Asynchronous model fitting that allows termination in Python

Question 1

The problem

When you work with Python interactively (e.g. in an IPython shell or notebook) and run a computationally intensive operation like fitting a machine-learning model that is implemented in a native code, you cannot interrupt the operation since the native code does not return execution control to the Python interpreter until the end of the operation. The problem is not specific to machine learning, although it is typical to run a training process for which you cannot predict the training time. In case it takes longer that you expected, to stop training you need to stop the kernel and thus lose the pre-processed features and other variables stored in the memory, i.e. you cannot interrupt only a particular operation to check a simpler model, which allegedly would be fit faster.

The solution

We propose an Asynchronous Fitter design pattern that runs fitting in a separate process and communicates the results back when they are available. It allows to stop training gracefully by killing the spawned process and then run training of a simpler model. It also allows to train several models simultaneously and work in the IPython notebook during model training. Note that multithreading is probably not an option, since we cannot stop a thread that runs an uncontrolled native code.

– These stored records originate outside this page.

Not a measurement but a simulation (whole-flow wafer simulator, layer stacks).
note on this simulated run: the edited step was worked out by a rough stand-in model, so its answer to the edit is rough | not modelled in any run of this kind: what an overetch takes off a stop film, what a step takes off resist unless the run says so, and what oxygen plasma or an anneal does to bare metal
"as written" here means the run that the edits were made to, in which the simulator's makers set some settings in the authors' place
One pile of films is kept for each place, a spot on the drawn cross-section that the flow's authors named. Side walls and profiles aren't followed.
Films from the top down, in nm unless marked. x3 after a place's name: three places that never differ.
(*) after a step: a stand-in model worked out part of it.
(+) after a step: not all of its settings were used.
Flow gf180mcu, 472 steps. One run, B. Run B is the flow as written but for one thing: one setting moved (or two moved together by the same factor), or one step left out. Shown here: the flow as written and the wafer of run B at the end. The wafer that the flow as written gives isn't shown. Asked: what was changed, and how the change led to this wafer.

Here is a draft implementation:

from multiprocessing import Process, Queue
import time
class AsyncFitter(object):
 def __init__(self, model):
 self.queue = Queue()
 self.model = model
 self.proc = None
 self.start_time = None
 def fit(self, x_train, y_train):
 self.terminate()
 self.proc = Process(target=AsyncFitter.async_fit_, 
 args=(self.model, x_train, y_train, self.queue))
 self.start_time = time.time()
 self.proc.start()
 def try_get_result(self):
 if self.queue.empty():
 return None
 return self.queue.get()
 def is_alive(self):
 return self.proc is not None and self.proc.is_alive()
 def terminate(self):
 if self.proc is not None and self.proc.is_alive():
 self.proc.terminate()
 self.proc = None
 def time_elapsed(self):
 if not self.start_time:
 return 0
 return time.time() - self.start_time
 @staticmethod
 def async_fit_(model, x_train, y_train, queue):
 model.fit(x_train, y_train)
 queue.put(model)

Usage

It is easy to modify a code that uses scikit-learn to adopt the pattern. Here is an example:

import numpy as np
from sklearn.svm import SVC
model = SVC(C = 1e3, kernel='linear')
fitter = AsyncFitter(model)
x_train = np.random.rand(500, 30)
y_train = np.random.randint(0, 2, size=(500,))
fitter.fit(x_train, y_train)

You can check if training is still running by calling fitter.is_alive() and check the time currently elapsed by calling fitter.time_elapsed(). Whenever you want, you can terminate() the process or just train another model that will terminate the previous one. Finally, you can obtain the model by try_get_result(), which returns None when training is in progress.

The issues

As far as I understand, the training set is being pickled and copied, which may be a problem if it is large. Is there an easy way to avoid that? Note that training needs only read-only access to the training set.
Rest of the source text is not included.